Why This Tech Company Has Good Upside in 2013
Lee is a member of The Motley Fool Blog Network -- entries represent the personal opinion of the blogger and are not formally edited.
While most investors were focusing on the carnage at Apple, some of us were looking at a stock that is benefiting from many of the drivers created by the iPhone. In fact, F5 Networks (NASDAQ: FFIV) benefits from any kind of smartphone, tablet device or anything else that increases the necessity for corporations to move bandwidth rich applications around the Internet. F5 reported a good set of results and there are plenty of profit drivers for 2013. I like the stock and continue to hold; here is why.
F5 Networks Reports In-Line
The numbers were in line with the internal guidance given in the last quarter.
- Q1 Revenues of $365.5 million vs. guidance of $363-370 million
- Q1 Non-GAAP EPS of $1.14 vs. guidance of $1.14-1.16
- Q2 Revenue Guidance of $370-380 million vs. analyst consensus of $378 million
- Q2 Non-GAAP EPS Guidance of $1.21-1.24 vs. analyst consensus of $1.20
In summary, the results were at the lower end of previous guidance, but going forward the internal forecast was stronger than the market had anticipated. I confess I thought that F5 would give a decent set of numbers when I bought some more of the stock at the last results. As outlined in a previous article there were a few upside catalysts for F5 and it seemed to execute well with them in this quarter. The good news is that they can contribute even more in 2013.
F5 Networks' Upside Potential
On the conference call management reiterated the forecast that the second half of fiscal 2013 would see better relative results than the first and, with the good guidance for Q2, the market took heart that F5 was headed for a strong year. Growth remains in double digit territory despite a challenging tech environment.
Things look good for F5 due to the following points.
- New hardware and software (which started shipping at the end of the quarter) will create a product refresh cycle.
- Cisco Systems (NASDAQ: CSCO) pulled out of the application delivery controller (ADC) market and F5 has plenty of potential to replace Cisco.
- Telco is a key vertical and carrier spending appears to be making a comeback.
- US Government and Japan were weaker than expected in the quarter, and there is potential for resumption of growth in 2013.
Starting with the industry verticals, Telco was stronger this quarter and snapped a declining streak while Government was declared to be behind internal forecast even if this is traditionally a weak quarter for Federal revenues.
Telco was impressive this quarter, and F5 referenced a lot of interest in its products coming from mobile. This makes sense because if the carriers do ramp up spending it will surely be more on the wireless side. Federal spending is likely to come back a bit after the fiscal cliff issues are resolved.

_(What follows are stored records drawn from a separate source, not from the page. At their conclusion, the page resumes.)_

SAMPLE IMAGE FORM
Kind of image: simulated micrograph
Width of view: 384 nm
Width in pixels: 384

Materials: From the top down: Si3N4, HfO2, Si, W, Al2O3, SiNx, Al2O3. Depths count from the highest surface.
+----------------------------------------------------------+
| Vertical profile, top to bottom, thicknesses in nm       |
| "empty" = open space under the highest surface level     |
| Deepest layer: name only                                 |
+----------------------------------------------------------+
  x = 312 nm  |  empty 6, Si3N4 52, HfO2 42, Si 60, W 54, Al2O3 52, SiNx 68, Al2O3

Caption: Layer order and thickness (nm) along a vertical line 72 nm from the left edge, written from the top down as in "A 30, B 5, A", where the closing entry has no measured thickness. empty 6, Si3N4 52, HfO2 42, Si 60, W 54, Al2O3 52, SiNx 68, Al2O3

With the Technology segment, management stated that the weakness was due to a couple major customers who were building IT architecture that required F5 to invest in producing solutions that integrated its functionality within their applications. The hope is that these revenues can come back in a few quarters. Lastly the Financial vertical remains strong, and if you have seen how some floors of investment banks are becoming data centers thanks to the amount of quant based trading going on, then you would understand too.
Cisco pulling out of investing in the ADC market was fortuitous timing for F5, especially as it has a major product refresh this year. In addition F5 has a small but growing data center security solution, which is competing with Cisco and Juniper Networks (NYSE: JNPR). Juniper recently reported declining revenues in its security solutions and even though F5 doesn’t compete across the whole security product range, it will offer Cisco and Juniper strong competition in areas like mobile or the data center. It already sells into these customers with ADCs.
Finally on the issue of the product refresh, F5 took a positive approach even though these things can sometimes work against technology companies. History is littered with companies that had a quarter or two of weakness based on its sales force or channel partners not getting up to speed on the new products or managing sales leads accordingly. Moreover customers may just decide to buy the cheaper options and take a ‘wait and see’ approach. It's something to look out for.
Where Next for F5 Networks?
In conclusion I think the stock remains attractively priced and has potential for upside from the factors listed above as well as some cyclical help. The company generates a lot of cash flow which belies its lofty PE ratio, and the median analyst target of $110 should be well within reach provided it hits consensus estimates. There is some uncertainty with the product refresh but the new products are already being shipped. The management should have some early data on how the cycle will work for them, and the noises are positive.
This is a stock well worth looking at for the cyclical end of your portfolio, and I am happy to hold for now.
SaintGermain has a position in F5 Networks. The Motley Fool recommends Cisco Systems and F5 Networks. The Motley Fool owns shares of F5 Networks. Try any of our Foolish newsletter services free for 30 days. We Fools may not all hold the same opinions, but we all believe that considering a diverse range of insights makes us better investors. The Motley Fool has a disclosure policy. Is this post wrong? Click here. Think you can do better? Join us and write your own!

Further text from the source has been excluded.